• Straight_Depth [they/them]
    ·
    3 years ago

    I must confess a considerable gap in my own knowledge of Soviet history in the pre- and post-war years, so I can't really claim that anything Matt says is explicitly wrong, but, he does make a very good point at the beginning that to assign blame or praise uniquely on Stalin alone for the Soviet Union's economic rise and misdeeds is tantamount to religious mysticism and bears the same pitfalls of great man theory. Stalin did not act alone, nor was the USSR run by the whims of one man.

    As for Stalin's loser cowardice in the immediate post-war to not better exploit his own state power to act as a better contrast against the influence of Capital - I'd like to read some good sources that cover this as another potential path. Ultimately, I still agree with Matt that debating the merits of Stalin is pointless and exhausting in the present.

    • comi [he/him]
      ·
      3 years ago

      They/he didn’t have a lot of time, there was mini-famine post war, they had to fix shit after it was bombed. Planning wise they were doing kinda okay, unfortunately the guy who stalin liked to succeed him died unexpectedly, so it all gone to shit basically. As well some small plans for democratization

  • Camboozie [he/him]
    ·
    3 years ago

    He says in the beginning that in building the USSR Stalin shouldn't be idolized or mystified as a great man but then proceeds to lay the post-war failures directly at his feet. If he really thinks that the communist party became bourgeoise because they didn't want "real jobs" then that is an implicit statement that the vangaurd party is always doomed to fail to lead the dictatorship of the proletariat.

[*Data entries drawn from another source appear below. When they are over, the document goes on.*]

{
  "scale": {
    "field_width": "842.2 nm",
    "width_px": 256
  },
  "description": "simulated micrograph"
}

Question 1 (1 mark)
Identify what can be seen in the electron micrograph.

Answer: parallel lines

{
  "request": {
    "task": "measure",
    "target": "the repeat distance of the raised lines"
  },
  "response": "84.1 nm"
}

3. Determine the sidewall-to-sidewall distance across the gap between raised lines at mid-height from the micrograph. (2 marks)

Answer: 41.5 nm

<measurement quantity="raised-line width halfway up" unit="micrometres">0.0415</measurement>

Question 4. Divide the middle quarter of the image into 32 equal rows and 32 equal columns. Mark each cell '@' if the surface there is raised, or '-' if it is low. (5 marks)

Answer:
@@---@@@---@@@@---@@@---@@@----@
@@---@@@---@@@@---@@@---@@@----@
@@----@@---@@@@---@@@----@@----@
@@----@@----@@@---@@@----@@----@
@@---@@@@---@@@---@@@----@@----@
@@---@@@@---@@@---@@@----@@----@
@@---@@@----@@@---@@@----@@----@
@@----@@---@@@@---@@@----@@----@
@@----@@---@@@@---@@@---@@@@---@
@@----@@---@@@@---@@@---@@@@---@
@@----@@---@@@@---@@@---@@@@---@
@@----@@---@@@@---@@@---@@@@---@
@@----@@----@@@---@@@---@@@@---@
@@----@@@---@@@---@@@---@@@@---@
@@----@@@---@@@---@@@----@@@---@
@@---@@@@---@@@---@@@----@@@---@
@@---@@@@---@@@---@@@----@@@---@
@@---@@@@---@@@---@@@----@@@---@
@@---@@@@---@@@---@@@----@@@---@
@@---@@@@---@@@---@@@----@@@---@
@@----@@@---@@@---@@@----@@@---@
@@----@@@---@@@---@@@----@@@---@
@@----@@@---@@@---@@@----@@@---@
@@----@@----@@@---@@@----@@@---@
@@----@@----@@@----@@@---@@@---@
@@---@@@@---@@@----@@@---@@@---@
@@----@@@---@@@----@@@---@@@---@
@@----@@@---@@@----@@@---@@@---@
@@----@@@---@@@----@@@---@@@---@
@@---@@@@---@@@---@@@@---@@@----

    I don't want to get into the habit of psychoanalyzing people but, if we accept that history is as much a reflection of the present as a record of the past, I'd say that alternative histories such as this are more a reflection of their author than the material conditions at the time. Matt is bourg-ified and doesn't want to work a "real job" and is projecting his anxieties about his own material conditions onto a totally different circumstance.